Thanks for sharing the detail. Please use HtmlSaveOptions.ExportListLabels as ExportListLabels.ByHtmlTags in your code to export all list labels as HTML native elements.

var saveOptions = new Aspose.Words.Saving.HtmlSaveOptions
{
    HtmlVersion = Aspose.Words.Saving.HtmlVersion.Html5,
    ExportImagesAsBase64 = true,
    ExportHeadersFootersMode = Aspose.Words.Saving.ExportHeadersFootersMode.None,
    ExportListLabels = Aspose.Words.Saving.ExportListLabels.ByHtmlTags
};

Please note that DOCX and HTML formats are quite different so sometimes it’s hard to achieve 100% fidelity. If you want to preserve same list numbers after conversion, please do not export each node to HTML. Please use the following code example.

var doc = new Aspose.Words.Document(MyDir + @"26.docx").Save(MyDir + @"26.htm");
new Aspose.Words.Document(MyDir + @"26.htm").Save(MyDir + @"26_2.docx", SaveFormat.Docx);

omri-1 · March 12, 2019, 4:28pm

Hi,
We have to export each node since each node represents a different document in our system.

Changing the ExportListLabels from “AsInlineText” to “ByHtmlTags” solves this problem but introduce an old one:

We set the ExportListLabels to “AsInlineText” by your recommendation to solve another problem.

Please provide an option that solves both problems.

Thanks!

tahir.manzoor · March 12, 2019, 6:56pm

@omri-1

Thanks for your inquiry. Aspose.Words exports the nodes to HTML correctly. The input document has nine list items in the content control. Could you please share your expected output HTML for each node here for our reference? We will then provide you more information about your query.

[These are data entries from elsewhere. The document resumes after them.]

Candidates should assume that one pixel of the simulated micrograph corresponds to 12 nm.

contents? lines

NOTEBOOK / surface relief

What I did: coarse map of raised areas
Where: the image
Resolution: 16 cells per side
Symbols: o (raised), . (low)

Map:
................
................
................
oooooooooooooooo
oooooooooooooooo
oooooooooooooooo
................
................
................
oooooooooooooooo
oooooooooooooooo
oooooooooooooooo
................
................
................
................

omri-1 · March 14, 2019, 3:07pm

Sure, when using “ByHtmlTags” you convert the numbered list to ol and li tags.
These tags do not keep the same numbering format in HTML as they are in MSWord.

By adding the following CSS class to the ol items, you can achieve the same numbering format in HTML as it exists in MSWord:

<style>
        .my_ol {
            counter-reset: item
        }

        .my_ol li {
            display: block
        }

        .my_ol li:before {
            content: counters(item, ".") " ";
            counter-increment: item
        }
    </style>

Attached example (original and fixed HTML):
26_all_fixed.zip (1007 Bytes)

This solves the Word to HTML problem! (assuming you will add this CSS to your product in the next version)

However, this does not solve the HTML to Word problem.
When exporting the HTML with the suggested CSS back to Word it almost works, but not 100%. The only problem (after applying the CSS) is that sub-numbering always start with 1:

aaa
1.1 aaa
aaa
1.1 aaa [THIS IS THE PROBLEM, SHOULD BE 2.1]

You can see it by converting the example above.

new Aspose.Words.Document(@"E:\WordTest\26_all_fixed.htm")
                            .Save(@"E:\WordTest\26_all_fixed_2.docx", SaveFormat.Docx);

This we leave to your experts to solve

Thanks!

tahir.manzoor · March 14, 2019, 5:47pm

@omri-1

You are facing the expected behavior of Aspose.Words. It is not a bug in Aspose.Words. You can check this behavior by manually creating the HTML of list items and join the all HTML fragments into one single document.

omri-1 · March 14, 2019, 5:59pm

I’m not sure I understand your answer.

As far as we understand if we convert Word to HTML or HTML to Word and it does not look \ behave the same - this is a bug.

This case contains two bugs:

1 - When we convert Word to HTML, it does not look the same. We found the fix for you (see the CSS in my last post).

2 - When we convert HTML to Word, it does not look the same. We found partial the fix for you (see the CSS in my last post).

tahir.manzoor · March 15, 2019, 3:45am

@omri-1

We have convert the DOCX to HTML and HTML to DOCX using the latest version of Aspose.Words for .NET 19.3 with following code example. We have not found any issue with output DOCX. We have attached the output DOCX and HTML with this post for your kind reference.

Docs.zip (11.3 KB)

We suggest you please use Aspose.Words for .NET 19.3.

var doc = new Aspose.Words.Document(MyDir + @"26.docx").Save(MyDir + @"26.htm");
new Aspose.Words.Document(MyDir + @"26.htm").Save(MyDir + @"19.3.docx", SaveFormat.Docx);

omri-1 · March 15, 2019, 7:39am

@tahir.manzoor as I wrote in my previous posts, I can’t use the Document.Save method since we need only parts of the Document (only the parts that are inside the StructuredDocumentTag).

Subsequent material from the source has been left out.